From time to time I’ll see an article with some title like “Girl-Next-Door Model Tahlia Skines Stuns In Sexy Bikini In Racy Instagram Post.” Oft they’ll be from semi-legitimate news sources, like People or whatever.
Who is the intended audience for these? Everybody who knows about Instagram … knows about Instagram and can just follow these models themselves. So who are they trying to reach? Bored and horny men at work who can’t use IG on their work computers? 12-year-old boys trying to get around their parents’ porn filters?
A lot of their followers are other woman who may consider them to be influencers. They probably responded to different “news” articles that were tailored to their specific profile, not the hot chick in sexy bikini one you are receiving. It’s all about getting followers so that they can lay more claim to being an influencer.
I know a girl who does this and has a following of around 10k, she gets modeling gigs from local Victoria’s Secret marketing campaigns at Ohio State. And free cloths, she gets lots of free cloths. and accessories.
Presumably the same as the intended audience for the Instagram models themselves. Believe it or not, not everyone is on Instagram or other social media, or is comfortable with using them and following individuals on them. Especially with the way social media platforms seem to blossom and whither like a…short-blossom-period-flower (I am not a flower guy), a lot of fogeys and luddites just aren’t going to keep up with the New Hotness. But many of them will read Fox News, and click on links featuring pretty young women.
Somebody receives money if you click. The audience members are more likely to click on eye-catching things. Men are especially likely to click on eye catching things that involve almost-undressed women.
That’s what I’d assume they are. Or “paid for” articles. Once in a while I see a whole bunch of articles pop up for some random b-list celebrity and wonder why anybody cares. Then I assume it’s some agent’s attempt to get their client visibility by paying sites to run their “articles”. For a while there was a whole bunch of them for Ariel Winter from Modern Family?? Wondered who was really interested in knowing about her.
Well I looked her up and didn’t realize that she played young Trixie in Speed Racer the movie and was doing Cool Whip commercials in 2002 at the age of four. Fascinating stuff!

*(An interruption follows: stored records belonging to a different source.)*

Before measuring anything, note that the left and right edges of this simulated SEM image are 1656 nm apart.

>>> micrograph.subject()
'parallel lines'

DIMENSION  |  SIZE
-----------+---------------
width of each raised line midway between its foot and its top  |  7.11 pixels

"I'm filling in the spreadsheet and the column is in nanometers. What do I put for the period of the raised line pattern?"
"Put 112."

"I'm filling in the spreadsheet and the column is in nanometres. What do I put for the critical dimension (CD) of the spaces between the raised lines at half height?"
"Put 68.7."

I think you are probably talking about Yahoo and yes, it’s click bait, everything on Yahoo is click bait. You may notice that when you click on the link, when the next page comes up, you are still within Yahoo, but:
There’s a video window that pre-rolls an ad (for which Yahoo gets paid)
Followed by a video produced by People (I don’t know if anybody pays anybody for that)
You scroll down and get to see the bikini, which is effectively also an ad for the sleb’s instagram
So Yahoo gets paid some infinitesimal amount for the click and you get to see the bikini. Who is the audience? People who want to see a chick in a bikini.
Man cannot live on “Elizabeth Warren Has A Scathing Theory On Where Lindsey Graham’s Spine Is” or “J K Rowling and the trans furore” alone.
In addition to yahoo, you’ll also see a lot of these on TMZ. The TMZ ones, while they may or may not be paid, are there because it’s celebrity gossip, and whether or not you consider instagram/youtube people celebrities, people that know them, or at least know the names, will read (click on) the articles.
The OP might just as well ask what the audience is for revealing photos of celebs and want-to-be celebs in tabloid newspapers. Come for the trashy news articles, stay for the bikini photos.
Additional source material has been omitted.